# LGD Litter in KS



## holmestead (Apr 22, 2009)

Is this the appropriate place to post LGD puppies??? Mods, please delete if it is not the appropriate place and let me know where to post. I'm near Hutchinson, KS and have a litter of 7 LGD cross pups if anyone would like to know more please message me.

Sire: 1/2 Anatolian Shep 1/2 Maremma
Dam 3/4 Anatolian Shep 1/4 Great Pyr

Parents are working with a goat herd and the pups are socialized with goats, chickens and children.


----------



## KrisD (May 26, 2011)

How much are they?


----------



## tracerracer (Oct 6, 2012)

Pictures would be good as well............. ( pictures of puppies are ALWAYS good )


----------



## Nica (Oct 3, 2009)

I don't need another LGD but I like to see pictures of their puppies and and the parents.

Will be going to Hutch in a few days, might stop in to see the pups and just say hi. If ok.


----------



## solas4me (Apr 27, 2012)

Wish you were closer Indiana..
Looking for an LGD puppy.



Justin
Delphi, IN


----------



## colemangirly (Sep 30, 2010)

Would also be interested in knowing how much and more info. Also if anyone else is getting one and heading my way (South Central Missouri). Pictures would be good, with descriptions of short hair/long hair, etc.


----------



## holmestead (Apr 22, 2009)

Sorry I haven't replied sooner guys. These pups are all white. One is a little shaggier than the others, but most have the short Anatolian coat. 3 males, 4 females. Hmmm, pictures came out too big the first time I posted, and now they're too small. I'm asking $150.
Nica feel free to stop by and see them if you're near Hutch. Message me on here if you would like to stop by. I'll try to remember to look!

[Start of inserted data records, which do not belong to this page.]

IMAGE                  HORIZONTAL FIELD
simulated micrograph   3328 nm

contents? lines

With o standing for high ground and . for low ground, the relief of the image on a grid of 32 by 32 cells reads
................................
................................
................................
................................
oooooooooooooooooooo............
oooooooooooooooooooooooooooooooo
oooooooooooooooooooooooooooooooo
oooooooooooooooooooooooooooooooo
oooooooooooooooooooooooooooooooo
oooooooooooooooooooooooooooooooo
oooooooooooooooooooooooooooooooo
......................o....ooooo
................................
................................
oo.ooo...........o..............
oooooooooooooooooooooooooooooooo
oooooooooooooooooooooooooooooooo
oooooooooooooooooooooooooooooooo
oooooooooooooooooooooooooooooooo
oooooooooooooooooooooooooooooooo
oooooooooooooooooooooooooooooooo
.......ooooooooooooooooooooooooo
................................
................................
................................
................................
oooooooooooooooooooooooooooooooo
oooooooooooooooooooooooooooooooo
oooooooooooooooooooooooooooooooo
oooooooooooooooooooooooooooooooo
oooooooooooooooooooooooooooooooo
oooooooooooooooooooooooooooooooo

Momma (Juno) and the puppies.








Chicken socializing








Goat socializing!








Chow time!








Papa (Jupiter), feeling camera shy


----------



## holmestead (Apr 22, 2009)

Slop is served! The scraps are for the chickens, but the puppies love to get in on the action.


----------



## RedBuffalo (Feb 1, 2013)

Great looking puppies. Wish you were closer to me.


----------



## holmestead (Apr 22, 2009)

I'm dropping price to $100 on these pups. I'm getting almost zero interest. If anyone in the KS area is interested please message me.


----------



## windwatcher (Dec 26, 2012)

I would take 2 if you were closer to NC. They are Adorable!!!


----------